Spring Veggie Cauliflower Fried Rice with Scrambled Tofu

standard March 16, 2016 1 response

Spring Veggie Cauliflower Fried Rice with Scrambled Tofu | Neat & Nutritious

The cauliflower rice craze has always struck me as a little odd. Rice is our friend. Carbs are good. They give us necessary energy to function everyday. So why replace rice with cauliflower? Wouldn’t it lack the satiety, the depth of flavors and fullness that hearty brown rice provides to this classic dish. Then I finally tried it. And, oh, is it good. You can eat so much more! And it’s not mushy and bland at all. Rather, its full of depth of flavor since cauliflower soaks up all the tamari and sesame oil. You get a hearty, rich dish with less sodium, more veggies, and plenty of carb-rich goodness.

Cauliflower Fried Rice with Scrambled Tofu | Neat & Nutritious

Spring Veggie Cauliflower Fried Rice with Scrambled Tofu

Yield: Serves 4

Calories per serving: 213 kcal

Spring Veggie Cauliflower Fried Rice with Scrambled Tofu

Packed with spring veggies and scrambled tofu, this version of traditional fried rice is packed with flavor, without the heaviness of rice.
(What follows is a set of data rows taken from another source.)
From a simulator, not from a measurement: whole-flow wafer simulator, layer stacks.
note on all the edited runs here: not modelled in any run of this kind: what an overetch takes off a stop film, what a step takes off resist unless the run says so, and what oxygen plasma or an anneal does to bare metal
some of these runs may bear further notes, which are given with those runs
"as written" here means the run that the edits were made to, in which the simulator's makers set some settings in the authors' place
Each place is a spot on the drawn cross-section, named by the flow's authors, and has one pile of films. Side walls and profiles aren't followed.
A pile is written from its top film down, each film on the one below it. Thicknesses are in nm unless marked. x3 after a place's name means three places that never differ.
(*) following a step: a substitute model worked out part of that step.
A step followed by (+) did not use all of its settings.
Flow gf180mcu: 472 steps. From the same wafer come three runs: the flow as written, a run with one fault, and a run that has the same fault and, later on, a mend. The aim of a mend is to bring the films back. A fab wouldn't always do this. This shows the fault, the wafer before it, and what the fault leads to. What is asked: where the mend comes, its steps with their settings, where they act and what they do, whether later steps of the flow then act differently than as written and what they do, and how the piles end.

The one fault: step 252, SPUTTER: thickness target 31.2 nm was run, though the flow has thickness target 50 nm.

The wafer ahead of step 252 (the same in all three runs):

  • 1 block extra firm tofu
  • 1 T coconut oil, divided
  • 1 tsp turmeric
  • 1 T nutritional yeast
  • 1 c broccoli, diced
  • 1 c mushrooms, diced
  • 1/2 c carrots, chopped
  • 1/2 c snap peas, diced
  • 1 small head cauliflower, diced in small florets
  • 1/4 c tamari, or soy sauce
  • 1 tsp toasted sesame oil
  • 1 T green onion (optional)
  • 1/4 c cilantro, chopped (optional)
  • 2 T peanuts (optional)


  1. Open tofu package, drain liquid, and pat tofu dry. Slice into 8 equal slices and lay flat on a paper towel on a cutting board. Place another paper towel and cutting board on top of tofu. Stack a handful of heavy cookbooks on top and press for 15-20 minutes.
  2. Heat 1/2 T oil in a nonstick or cast-iron skillet. Crumble tofu and stir frequently to heat through. Add turmeric and nutritional yeast and combine. Remove tofu from pan and set aside.
  3. Add remaining oil to pan. Add broccoli, carrots, and peas and quick stir fry until just cooked but still firm.
  4. Process cauliflower in food processor until it becomes consistency of rice. Add to hot skillet with veggies.
  5. Add tamari and stir to combine. Saute on low until cauliflower is just tender.
  6. Drizzle with toasted sesame oil, and (optional) green onion, cilantro, and peanuts. Serve hot.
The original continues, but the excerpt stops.